Create a design-document for the controller
Motivation
I started some "R'n'D" (scare quotes intended) for implementing scale up, scale down, self-healing and so on and quickly realized, that the coding of the member add/member remove and similar steps is the more trivial part of the undertaking. The difficult part is coming up with a working algorithm that can correctly deduce the cluster's state and execute the necessary actions at the right time.
To better reason about the controller's algorithm now, and to better develop it going forward, I feel it is important to have good documentation of the current design and the intended next steps, so I started with trying to document the current state of the code.
Results
This document contains a mermaid flowchart that outlines the reconciliation loop. It is better viewed in rendered form.
Going forward, I envision this document to have at least three purposes:
- Let the developers spot flaws and prompt them to open issues.
- Act as a more detailed form of documentation for advanced users.
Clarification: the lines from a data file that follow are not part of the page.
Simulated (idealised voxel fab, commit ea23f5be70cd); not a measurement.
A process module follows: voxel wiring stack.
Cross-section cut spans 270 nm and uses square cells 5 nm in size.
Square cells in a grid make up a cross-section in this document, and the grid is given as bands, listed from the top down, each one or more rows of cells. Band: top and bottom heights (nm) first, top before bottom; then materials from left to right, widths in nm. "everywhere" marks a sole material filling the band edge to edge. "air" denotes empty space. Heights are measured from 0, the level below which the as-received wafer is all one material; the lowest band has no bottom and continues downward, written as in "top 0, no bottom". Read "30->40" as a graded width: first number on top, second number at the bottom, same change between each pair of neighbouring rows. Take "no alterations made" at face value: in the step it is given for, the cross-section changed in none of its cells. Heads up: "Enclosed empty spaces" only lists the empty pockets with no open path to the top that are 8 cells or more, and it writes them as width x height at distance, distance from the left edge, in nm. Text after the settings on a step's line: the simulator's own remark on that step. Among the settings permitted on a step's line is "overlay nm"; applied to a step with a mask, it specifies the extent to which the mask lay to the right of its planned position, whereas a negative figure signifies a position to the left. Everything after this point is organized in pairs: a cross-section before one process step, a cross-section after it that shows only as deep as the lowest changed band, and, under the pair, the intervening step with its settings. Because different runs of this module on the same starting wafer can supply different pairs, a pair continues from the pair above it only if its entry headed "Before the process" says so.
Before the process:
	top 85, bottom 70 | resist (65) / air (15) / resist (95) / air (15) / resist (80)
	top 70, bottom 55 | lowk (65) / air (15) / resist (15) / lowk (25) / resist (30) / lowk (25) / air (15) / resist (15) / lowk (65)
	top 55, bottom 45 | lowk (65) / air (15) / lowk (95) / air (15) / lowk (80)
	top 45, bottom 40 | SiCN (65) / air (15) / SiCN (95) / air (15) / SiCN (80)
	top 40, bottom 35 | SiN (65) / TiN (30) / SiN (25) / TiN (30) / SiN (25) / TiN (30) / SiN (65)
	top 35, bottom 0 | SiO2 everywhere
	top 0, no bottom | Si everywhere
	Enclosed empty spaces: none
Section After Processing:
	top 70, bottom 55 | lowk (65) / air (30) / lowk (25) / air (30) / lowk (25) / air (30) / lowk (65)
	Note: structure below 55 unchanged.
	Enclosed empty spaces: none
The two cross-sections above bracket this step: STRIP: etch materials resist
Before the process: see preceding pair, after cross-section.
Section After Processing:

- Be a blueprint for implementing anything non-trivial.
Could you please move to design subdirectory into website
I am a bit confused with this section of flow:
I would suggest a bit updated way to control resources in this case:
Also, I didn't get the purpose of the steps:
- "Promote any learners."
- "Ensure StatefulSet with replicas = max member ordinal + 1"
I mean, could you please list cases that we avoid using these checks?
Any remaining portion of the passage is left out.